Let $C$, $D$ be categories and $F:C\to D$, $G: D\to C$ be functors.
Consider the following properties :
- $p_1$ : "$F$ is a left adjoint of $G$"
- $p_2$ : "$F$ has a right adjoint"
- $q_1$ : "$G$ is a right adjoint of $F$"
- $q_2$ : "$G$ has a left adjoint"
If you were to choose new names for these properties, what would be your choice ? Furthermore, what would be your notation for these properties?
PS: I'm asking this question because I don't like the usual terminology and I'm looking for a better one.
You can say "left / right dual" instead of left / right adjoint, and also "left / right dualizable" for the conditions that such adjoints exist. This terminology comes from the theory of dualizable objects in monoidal categories, which turn out to be essentially a specialization of left / right adjoints (once the latter are generalized to arbitrary 2-categories). "Dual" is unfortunately a very overloaded word in mathematics so it's not clear that this is really better.
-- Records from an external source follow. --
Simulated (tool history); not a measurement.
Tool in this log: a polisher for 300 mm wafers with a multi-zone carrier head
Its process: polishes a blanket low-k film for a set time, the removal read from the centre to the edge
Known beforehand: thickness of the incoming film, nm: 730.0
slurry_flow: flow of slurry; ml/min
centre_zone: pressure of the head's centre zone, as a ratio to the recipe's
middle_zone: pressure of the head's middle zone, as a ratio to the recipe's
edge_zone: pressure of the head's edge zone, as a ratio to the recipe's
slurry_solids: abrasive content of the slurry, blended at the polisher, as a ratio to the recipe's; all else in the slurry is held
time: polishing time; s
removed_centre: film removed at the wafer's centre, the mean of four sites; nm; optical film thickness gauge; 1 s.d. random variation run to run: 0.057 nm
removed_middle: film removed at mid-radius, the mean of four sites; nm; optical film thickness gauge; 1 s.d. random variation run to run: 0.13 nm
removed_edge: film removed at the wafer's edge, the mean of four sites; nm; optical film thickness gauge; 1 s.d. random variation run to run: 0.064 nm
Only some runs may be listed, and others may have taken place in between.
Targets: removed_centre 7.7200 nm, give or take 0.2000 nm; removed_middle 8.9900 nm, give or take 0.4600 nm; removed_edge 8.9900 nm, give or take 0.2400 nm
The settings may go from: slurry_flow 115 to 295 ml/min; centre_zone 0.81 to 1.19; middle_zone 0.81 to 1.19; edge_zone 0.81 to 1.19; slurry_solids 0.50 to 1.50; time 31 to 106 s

One of the nice things about "adjoint" is that one of the only other uses of this word in mathematics is for a situation which is very analogous, namely adjoint linear transformations between inner product spaces. The idea is that there's an analogy between the hom-set definition of an adjunction
$$\text{Hom}(F(x), y) \cong \text{Hom}(x, G(y))$$
and the definition of an adjoint pair of linear transformations
$$\langle T(x), y \rangle = \langle x, T^{\dagger}(y) \rangle.$$
This analogy becomes very strong when considering Frobenius reciprocity, where the dimension of a hom space exactly recovers the inner product on characters of a finite or compact group.